With your kind of strong APUs ( 32 ops/cycle per APU ) you could do this:
1 BE with 2 PEs and 8 APUs per PE running at 1.5 GHz
+
1 VS with 2 PEs with 4 APUs per PE running at 1.25 GHz
= ~1 TFLOPS combined
With the weak APUs ( 8 ops/cycle per APU ) we would need to have 4 PEs in each BE and VS:
8 APUs/PE * 8 ops/cycle per APU * 4 PEs * 3 GHz = 768 GFLOPS
+
4 APUs/PE * 8 ops/cycle per APU * 4 PEs * 1.5 GHz = 192 GFLOPS
= 960 GFLOPS
In both cases we are pretty close to the 1 TFLOPS target.
Now, pushing the 65 nm process quite a bit more we could imagine 1 TFLOPS for the Broadband Engine alone.
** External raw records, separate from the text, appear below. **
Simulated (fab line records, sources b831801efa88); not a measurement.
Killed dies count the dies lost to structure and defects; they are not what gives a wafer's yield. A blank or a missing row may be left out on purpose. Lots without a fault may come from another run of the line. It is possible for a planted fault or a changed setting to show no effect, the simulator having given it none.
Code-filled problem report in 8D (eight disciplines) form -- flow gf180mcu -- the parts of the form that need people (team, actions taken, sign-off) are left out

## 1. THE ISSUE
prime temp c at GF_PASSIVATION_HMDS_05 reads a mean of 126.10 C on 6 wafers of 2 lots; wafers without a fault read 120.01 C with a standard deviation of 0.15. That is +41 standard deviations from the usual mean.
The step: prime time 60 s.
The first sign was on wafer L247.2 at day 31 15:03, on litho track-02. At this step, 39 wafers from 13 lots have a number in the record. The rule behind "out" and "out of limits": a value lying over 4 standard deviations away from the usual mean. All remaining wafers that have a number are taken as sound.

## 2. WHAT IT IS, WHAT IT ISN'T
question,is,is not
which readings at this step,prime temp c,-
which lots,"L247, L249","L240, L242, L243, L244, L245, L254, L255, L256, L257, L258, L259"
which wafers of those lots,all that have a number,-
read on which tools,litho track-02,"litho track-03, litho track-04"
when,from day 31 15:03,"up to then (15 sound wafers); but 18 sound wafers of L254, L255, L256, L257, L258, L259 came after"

This could come in two configurations:
a.) 4 PEs ( 32 APUs at 8 ops/cycle each ) at 4 GHz
b.) 4 PEs ( 32 APUs at 32 ops/cycle each ) at 1 GHz
Now, we have to think and decide which one of the two choices is the design that is closer to what SCE's plants could manufacture.